BP plugs well, as US says most oil gone
Oil giant BP Plc claimed Wednesday a "significant milestone" had been reached in efforts to permanently seal the ruptured oil well in the Gulf of Mexico, while US estimates showed much of the spilled oil was now gone, dpa reported.
The company said its so-called "static kill" operation of pumping mud into the well had been successful. It described the development as a "significant milestone" in its attempt to place a permanent seal on the oil shaft, as the well appeared to have reached a "static condition."
In a further sign of progress, a US government analysis showed most of the millions of barrels of oil that gushed into the Gulf of Mexico were no longer in the water.
As much as three-quarters of the oil has been captured and burned off or dissipated, an accounting by the National Oceanic and Atmospheric Administration and the Department of the Interior showed.

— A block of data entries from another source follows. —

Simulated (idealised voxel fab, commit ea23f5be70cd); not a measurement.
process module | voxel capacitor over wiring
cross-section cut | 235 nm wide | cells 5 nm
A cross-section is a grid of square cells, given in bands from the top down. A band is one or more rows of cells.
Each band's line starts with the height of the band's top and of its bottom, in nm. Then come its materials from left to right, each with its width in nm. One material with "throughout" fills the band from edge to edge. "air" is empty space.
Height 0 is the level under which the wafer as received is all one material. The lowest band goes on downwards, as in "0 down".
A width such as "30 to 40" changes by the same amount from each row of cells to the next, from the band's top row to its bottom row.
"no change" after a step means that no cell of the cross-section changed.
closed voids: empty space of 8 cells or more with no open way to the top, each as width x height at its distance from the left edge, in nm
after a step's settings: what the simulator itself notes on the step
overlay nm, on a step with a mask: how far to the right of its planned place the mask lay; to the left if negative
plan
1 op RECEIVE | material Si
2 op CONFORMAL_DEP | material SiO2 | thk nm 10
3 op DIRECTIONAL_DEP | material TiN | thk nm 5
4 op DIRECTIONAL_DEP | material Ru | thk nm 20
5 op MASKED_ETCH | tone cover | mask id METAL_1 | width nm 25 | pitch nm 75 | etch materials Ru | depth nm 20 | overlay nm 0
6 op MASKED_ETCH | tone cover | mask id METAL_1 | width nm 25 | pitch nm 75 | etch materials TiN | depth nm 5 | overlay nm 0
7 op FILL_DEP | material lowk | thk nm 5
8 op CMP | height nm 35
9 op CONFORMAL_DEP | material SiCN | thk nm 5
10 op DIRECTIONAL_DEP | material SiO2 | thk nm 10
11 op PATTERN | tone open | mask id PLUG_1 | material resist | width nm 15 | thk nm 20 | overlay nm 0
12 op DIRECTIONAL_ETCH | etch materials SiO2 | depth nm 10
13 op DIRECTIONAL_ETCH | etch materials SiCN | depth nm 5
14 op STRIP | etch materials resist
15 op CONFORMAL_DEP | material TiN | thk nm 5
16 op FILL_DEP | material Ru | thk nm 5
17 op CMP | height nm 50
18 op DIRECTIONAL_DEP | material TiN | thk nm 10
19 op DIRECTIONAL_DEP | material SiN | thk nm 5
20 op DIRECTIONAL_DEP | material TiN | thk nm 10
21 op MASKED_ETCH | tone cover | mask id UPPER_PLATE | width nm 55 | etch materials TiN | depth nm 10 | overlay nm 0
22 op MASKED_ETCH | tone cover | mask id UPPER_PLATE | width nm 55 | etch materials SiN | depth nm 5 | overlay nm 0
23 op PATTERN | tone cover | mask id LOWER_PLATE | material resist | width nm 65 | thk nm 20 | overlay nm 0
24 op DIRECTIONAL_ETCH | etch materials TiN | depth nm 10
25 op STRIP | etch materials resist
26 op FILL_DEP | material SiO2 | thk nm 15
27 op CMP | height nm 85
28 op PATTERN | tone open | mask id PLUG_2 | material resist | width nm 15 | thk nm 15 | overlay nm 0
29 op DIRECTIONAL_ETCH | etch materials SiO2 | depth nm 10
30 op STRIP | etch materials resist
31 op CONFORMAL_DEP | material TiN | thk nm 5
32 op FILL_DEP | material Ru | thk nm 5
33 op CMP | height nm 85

Federal scientists estimate that 4.9 million barrels of oil have gushed from the well - worth 400 million dollars at Tuesday's oil price.
A third of the oil has been captured, burned or chemically dispersed; 25 per cent naturally evaporated or dissolved; and 16 per cent dispersed into microscopic droplets, the report said. Just over one quarter of the oil remains in the water or onshore.
Much of the remaining oil was in the "process of relatively rapid degradation," NOAA Administrator Jane Lubchenco said.
Pumping of heavy drilling mud into the well from vessels on the surface began late Tuesday and was stopped after about eight hours.
The well pressure was now being controlled by the hydrostatic pressure of the drilling mud, which was the "desired outcome" of the "static kill" procedure, BP said.
"The well is now being monitored, per the agreed procedure, to ensure it remains static. Further pumping of mud may or may not be required depending on results observed during monitoring," the statement said.
"This is a very significant step," Coast Guard Admiral Thad Allen, who is overseeing the government response to the disaster, told reporters.
If the mud injection succeeds in overcoming the upward pressure of oil in the well, which stretches 5 kilometres below the sea floor, engineers will proceed with pumping in cement.
Allen said the static kill ensures no further oil will leak into the environment, but stressed the well would not be considered permanently sealed until a relief well is completed later this month.
The well exploded on April 20, killing 11 workers and leading to what federal scientists say has become the biggest accidental oil spill in world history.
The permanent closure of the rupture can only be achieved through a parallel relief well, designed to intersect the original well shaft and allow the injection of cement. This could now happen as early as next week.
"A relief well remains the ultimate solution to kill and permanently cement the well," BP said.
Meanwhile, the Financial Times reported Wednesday that BP could face fines of up to 20 billion dollars for the oil spill under the US Clean Water Act if the company is found liable for gross negligence.
However, BP has said it is confident that no link will be established between the spill and negligent behaviour on its part.
The company has already set up a compensation fund of 20 billion dollars for victims of the spill and announced asset sales of up to 30 billion dollars in order to finance the consequences of the spill.
BP has taken a 32.2-billion-dollar charge for costs relating to the disaster, leading the oil giant to report late last month a record quarterly loss of 17.1 billion dollars as a direct result of the oil spill. They were BP's first losses since 1992.
Chief executive Tony Hayward, who had been severely criticized for his handling of the disaster, is to step down from his post on October 1. He will be succeeded by Bob Dudley, an American.